In this paper, we report a diastereodivergent synthesis of bromo-functionalized iminolactones from easily accessible allylmalonamides under chemical and electrochemical conditions. Chemically and electrochemically generated bromo cations promoted the bromocyclization of allylmalonamides to give cis- and trans-isomers, respectively, from the same substrate in excellent yields with high diastereoselectivities.

For the initial screening, we examined the bromoiminolactonization of the α-allylmalonamide 1a under chemical and electrochemical conditions (Table [1]). The electrochemical reaction was performed in a beaker-type undivided cell under a constant-current condition (20 mA). When 1a was treated with N-bromosuccinimide (NBS) in CH2Cl2, bromoiminolactone 2a was obtained in a high yield with high diastereoselectivity (Table [1], entry 1). The combination of NBS and Cu(OTf)2 provided 2a/2a′ in an identical yield with high selectivity toward 2a (entry 2).[16] Whereas the electrochemical bromocyclization with Et4NBr as a supporting electrolyte in CH2Cl2 gave only trace amounts of products, the use of a copper catalyst and Et4NBr afforded 2a′ in 78% yield with a diastereomeric ratio of 9:91 (entries 3 and 4).[17] As both diastereomers were obtained as crystalline solids, their relative configurations were unambiguously determined by X-ray crystal-structure analysis.[18] The chemical conditions predominantly gave the diastereomer with the cis-configuration between the amide group and the bromomethyl group, whereas the electrochemical conditions provided the trans-isomer predominantly (see Supporting Information for details).

Table 1 Initial Screening of the Bromoiminolactonization of 1a

Entry

Conditions

Yielda (%) of 2

drb (2a/2a′)

1c

NBS (2.0 equiv)

97

89:11

2c

NBS (2.0 equiv), Cu(OTf)2 (10 mol%)

97

84:16

3d

Pt(+)/Pt(–), Et4NBr (2.0 equiv)

trace

n.d.e

4d

Pt(+)/Pt(–), Et4NBr (2.0 equiv), Cu(OTf)2 (10 mol%)

76

9:91

a Combined isolated yield of both diastereomers.

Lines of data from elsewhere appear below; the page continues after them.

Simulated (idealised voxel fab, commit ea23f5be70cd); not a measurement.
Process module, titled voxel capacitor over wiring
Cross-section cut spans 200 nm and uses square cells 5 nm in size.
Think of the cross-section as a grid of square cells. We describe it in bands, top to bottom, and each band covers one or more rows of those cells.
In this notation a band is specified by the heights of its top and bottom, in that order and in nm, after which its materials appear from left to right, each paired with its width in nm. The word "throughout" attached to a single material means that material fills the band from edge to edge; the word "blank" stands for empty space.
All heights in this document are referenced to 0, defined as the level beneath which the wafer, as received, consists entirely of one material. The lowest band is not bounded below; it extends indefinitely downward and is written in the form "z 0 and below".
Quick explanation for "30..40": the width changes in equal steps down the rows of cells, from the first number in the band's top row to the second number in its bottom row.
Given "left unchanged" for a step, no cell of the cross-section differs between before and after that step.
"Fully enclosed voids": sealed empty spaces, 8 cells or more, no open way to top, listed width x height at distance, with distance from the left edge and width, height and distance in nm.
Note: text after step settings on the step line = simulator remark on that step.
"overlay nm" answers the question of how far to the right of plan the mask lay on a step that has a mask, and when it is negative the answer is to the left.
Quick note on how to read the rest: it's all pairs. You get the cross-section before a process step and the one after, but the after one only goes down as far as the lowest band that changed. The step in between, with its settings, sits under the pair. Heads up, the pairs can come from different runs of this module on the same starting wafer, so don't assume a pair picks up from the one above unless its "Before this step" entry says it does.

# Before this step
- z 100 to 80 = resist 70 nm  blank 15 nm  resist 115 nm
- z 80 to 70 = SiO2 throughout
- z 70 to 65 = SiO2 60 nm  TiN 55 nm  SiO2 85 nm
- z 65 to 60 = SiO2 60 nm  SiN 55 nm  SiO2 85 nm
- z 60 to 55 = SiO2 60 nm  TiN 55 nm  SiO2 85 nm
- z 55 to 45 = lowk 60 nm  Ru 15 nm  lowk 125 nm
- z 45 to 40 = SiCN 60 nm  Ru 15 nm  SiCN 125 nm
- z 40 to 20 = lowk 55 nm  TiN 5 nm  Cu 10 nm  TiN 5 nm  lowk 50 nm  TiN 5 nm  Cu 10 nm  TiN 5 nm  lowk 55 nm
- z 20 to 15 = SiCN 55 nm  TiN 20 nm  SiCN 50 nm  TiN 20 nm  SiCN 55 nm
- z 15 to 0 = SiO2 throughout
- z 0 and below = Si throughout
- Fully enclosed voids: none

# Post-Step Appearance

b Ratio of isolated yields of the two diastereomers

c Reaction conditions: 1a (0.5 mmol), NBS (1.0 mmol, 2.0 equiv), Cu(OTf)2 (0–10 mol%), CH2Cl2 (6.0 mL), rt.

d Reaction conditions: 1a (0.5 mmol), Et4NBr (1.0 mmol, 2.0 equiv), Cu(OTf)2 (0-10 mol%), CH2Cl2 (6.0 mL), beaker-type undivided cell, Pt plate electrode (1.0 × 2.0 cm2), 20 mA, 4 F/mol, rt.

e n.d. = not determined.

Encouraged by these results, we began an optimization of both the chemical and electrochemical conditions for the diastereodivergent synthesis of 2a and 2a′. First, the effects of the bromo cation source and the solvent on the bromoiminolactonization under chemical conditions were investigated (Table [2]). Both molecular bromine and 1,3-dibromo-5,5-dimethylhydantoin (DBDMH) gave 2a/2a′ in excellent yields, but with lower diastereoselectivities toward 2a (entries 2 and 3). Halving the amount of NBS resulted in a decreased yield of 2a/2a′ despite a prolonged reaction time (entry 4). This reaction proceeded in various solvents to afford 2a/2a′, but the diastereoselectivity depended on the polarity of the solvent. Whereas polar solvents such as DMSO or MeOH provided 2a/2a′ with almost no selectivity, less-polar solvents exhibited better diastereoselectivity toward 2a (entries 5–9). The highest yield and diastereoselectivity were obtained in toluene, affording 2a in 99% yield with a diastereomeric ratio of 94:6 (entry 5). On the basis of these results, we selected NBS and toluene as the optimal bromo cation source and solvent, respectively.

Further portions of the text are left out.